HALIFAX — The Nova Scotia government has reached a tentative $29-million settlement with former residents of the Nova Scotia Home for Colored Children who allege they were abused for years at the Halifax orphanage.
Premier Stephen McNeil was scheduled to hold a news conference to discuss the agreement later Tuesday.
“We’re not done yet — there are still some legal steps in the process. But this is a significant step forward in the right direction,” McNeil said in a statement announcing the agreement.
“Former residents have been through a lot and for their sake, it’s good that we’re closer to a resolution.”
Court documents will be filed later Tuesday detailing the lump sum settlement to be disbursed by lawyers representing the former residents, McNeil added.
McNeil said in November that his Liberal government wanted to negotiate a settlement with the plaintiffs after they launched a class-action lawsuit against the province.
About 150 former residents allege they were sexually, physically and psychologically abused by staff at the home over a 50-year period up until the 1980s. Their class-action lawsuit was certified by the Nova Scotia Supreme Court in December, though the allegations have not been tested in court.
The previous NDP government fought the lawsuit in the courts before being defeated in October’s provincial election, arguing that some of the allegations are based on speculation or hearsay.

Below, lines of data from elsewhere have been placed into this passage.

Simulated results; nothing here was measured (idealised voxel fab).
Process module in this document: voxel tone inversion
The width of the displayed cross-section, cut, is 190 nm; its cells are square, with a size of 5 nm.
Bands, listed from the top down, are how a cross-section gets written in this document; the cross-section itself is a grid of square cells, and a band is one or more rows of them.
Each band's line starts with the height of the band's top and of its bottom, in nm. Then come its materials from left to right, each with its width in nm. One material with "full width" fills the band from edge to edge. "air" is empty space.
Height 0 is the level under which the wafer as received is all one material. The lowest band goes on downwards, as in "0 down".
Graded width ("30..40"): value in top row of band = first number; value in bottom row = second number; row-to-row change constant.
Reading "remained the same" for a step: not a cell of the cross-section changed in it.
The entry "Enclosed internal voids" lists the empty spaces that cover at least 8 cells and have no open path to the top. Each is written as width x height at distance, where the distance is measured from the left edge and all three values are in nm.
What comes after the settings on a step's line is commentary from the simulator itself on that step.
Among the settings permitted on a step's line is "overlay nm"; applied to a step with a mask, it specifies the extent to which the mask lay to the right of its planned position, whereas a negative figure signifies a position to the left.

The agreement announced Tuesday is scheduled to go before the province’s Supreme Court for preliminary approval on Friday, with final court approval tentatively set for July 7. The deal is expected to be finalized by the end of September, McNeil said.
After the settlement is reached, the government will begin developing terms of reference for a process to give former residents an opportunity to publicly share their stories, he added.
In April 2013, the Home for Colored Children agreed to pay a $5-million settlement to about 140 plaintiffs after they filed a class-action lawsuit against the orphanage.